Cloud Communities: The Dawn of Global Citizenship?

Old Divides New Devices: Global Citizenship for Only Half of the World

By Lea Ypi (London School of Economics and Political Science)

 

There is no doubt that we live in an age of global communication. But who is able to communicate and how is access to the means that enable that communication (computers, mobile phones, internet lines) distributed?

Consider again the facts of global interconnectedness with which Liav Orgad begins his piece. But consider them from a different perspective, not that of the wealthy Western academic who blogs about cloud communities. If half of the world population spends time online, it means that the other half does not. While 94 percent of the youth population in the developed world has access to the Internet, 70 percent of youngsters in least developed countries do not. While almost one-third of the global population uses smartphones, the other two-thirds (the vast majority) does not. If global internet use in 2017 was at 48 percent, 52 percent of the world’s population was left out. In the least developed countries only 15 per cent of households have access to the internet from their homes and 85% rely on schools, offices, libraries or other public connections to access the web. The proportion of men using the internet is higher than the proportion of women, and the proportion of private internet access in developed countries is twice as high as in developing ones (ITU, 2017).

All this suggests that the narrative of global interconnectedness on which the ideal of global citizenship rests is only half true and true only for half of the world. There is of course the claim that even for the half of the world that is connected, the technology might not work very well. There are the dangers of digital identities being stolen and of data centres, Internet servers, and the rest of the infrastructure being vulnerable to hacking, as Dumbrava emphasises in his contribution. But my problem is even more basic. One of the most attractive features of global citizenship based on blockchain technologies seems to be that it does not entail the right to exclude. But either proponents of that ideal start with the world as it is, or they do not. If they take the world as it is, they endorse an even more pernicious form of exclusion, the exclusion of those who have no access to the internet from the community of those that do, and they proceed to reify the separation between the two. If they start with the world as it ought to be, they owe us an argument on how we can get from here to there. How can we make sure that the half of the world that has no access to the internet can do so? How are we going to take care of the costs of IT provision? What will put an end to the inequalities that make it the case that for some people (like me) mobile phones are an extension of themselves and for some others only an aspiration? Who controls the production of the tools that lead to differentiated access of the means of connection?

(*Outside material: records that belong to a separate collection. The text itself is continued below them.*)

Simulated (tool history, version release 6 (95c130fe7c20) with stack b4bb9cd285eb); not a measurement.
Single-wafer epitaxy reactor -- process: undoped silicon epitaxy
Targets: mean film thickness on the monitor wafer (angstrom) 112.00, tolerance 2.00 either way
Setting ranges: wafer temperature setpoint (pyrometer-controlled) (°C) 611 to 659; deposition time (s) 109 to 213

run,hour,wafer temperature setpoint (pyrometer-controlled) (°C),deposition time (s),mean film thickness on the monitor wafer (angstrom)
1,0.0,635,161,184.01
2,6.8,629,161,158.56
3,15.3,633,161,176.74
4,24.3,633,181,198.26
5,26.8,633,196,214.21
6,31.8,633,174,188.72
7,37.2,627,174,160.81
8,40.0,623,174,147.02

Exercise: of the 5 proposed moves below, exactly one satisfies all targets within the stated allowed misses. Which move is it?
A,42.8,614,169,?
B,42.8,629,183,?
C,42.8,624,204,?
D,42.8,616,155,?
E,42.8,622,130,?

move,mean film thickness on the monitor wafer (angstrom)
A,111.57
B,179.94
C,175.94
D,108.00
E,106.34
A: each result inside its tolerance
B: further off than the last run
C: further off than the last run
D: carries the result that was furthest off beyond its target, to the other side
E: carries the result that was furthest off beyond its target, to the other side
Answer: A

It will be clear from my lines above that I approach the question of global citizenship presented in Orgad’s piece from a radical egalitarian perspective, concerned with inequalities of access to the material means of production, and the related power positions of those who control such access. In the contemporary world this means raising very basic questions, such as who owns Apple and Microsoft, and how we can make sure that everyone has a mobile phone that works as well in central London as it does in the remote areas of Albania (where it typically does not). Apple and Microsoft are the modern equivalents of cotton and spin factories. We have the same reasons to worry about who controls their ownership and who has access to the technologies that they enable as much now as we did in the past. But if we ignore the problem of asymmetrical access and proceed as if the internet was already within everybody’s reach, we run the risk of entrenching one of the most problematic divides of our time.

Given the perspective I have offered, I hesitate to show enthusiasm for Orgad’s proposal for reasons very different from those of Robert Post, Michael Blake or even Rainer Bauböck. My argument is not that cloud communities based on voluntary membership do not offer the benefits of a collective coercive system of rewards and punishments like the one offered by modern states. I do not think that states are necessarily either more just or more democratic than cloud communities, or that they “provide us with goods that cannot be provided by even the best systems of informational technology” as Michael Blake suggests. If you are a representative of the half of the world that has nothing to do with the internet you are of course failed by IT providers, but you are also failed by your state. Indeed, you are failed by those providers precisely because you are failed by your state. It is because the state is captured by powerful groups who merely exploit you and who are uninterested in guaranteeing you access to those basic goods that the state is supposed to guarantee (at least according to the liberal myth) that you are excluded within the state as much as outside.

When we assess the benefits and limitations of state citizenship versus a voluntary model of global citizenship, we have to make sure that we compare like with like. We have to make sure we don’t compare an ideal of the state with the reality of failing blockchain technologies, for example. We need to compare the reality of the state with the reality of cloud communities or the ideal of the state with the ideal of cloud communities. Speaking about ideals, like Orgad, I am attracted to a system of voluntary membership where citizenship does not come coupled with the right to exclude, and like De Filippis I can see the advantages of “trustless systems (i.e. system where trust is no longer needed).” Indeed, both of those things are compatible with the kind of utopian society Marx thought would come after capitalism had been superseded and when the need for a state (understood as a collective coercive system of punishment) would have withered away. But speaking about reality, capitalism is alive and kicking: capitalist relations control the state and they will control cloud communities. Without remedying the asymmetries of access to the means of connection, and the exclusions they generate, the ideal of global citizenship will be as illusory as the ideal of a state that is effective in distributing social goods. But while in the case of the state, we have at least a history of political mobilisation and, if lucky, democratic learning processes and institutions on which to rely when seeking change (as Bauböck also points out in his piece), nothing of that sort is available in the cloud. So we should probably hold on to state citizenship for the conflictual period of transition and leave cloud communities to the future utopian society that may become accessible once interconnectedness is truly global. If it ever does.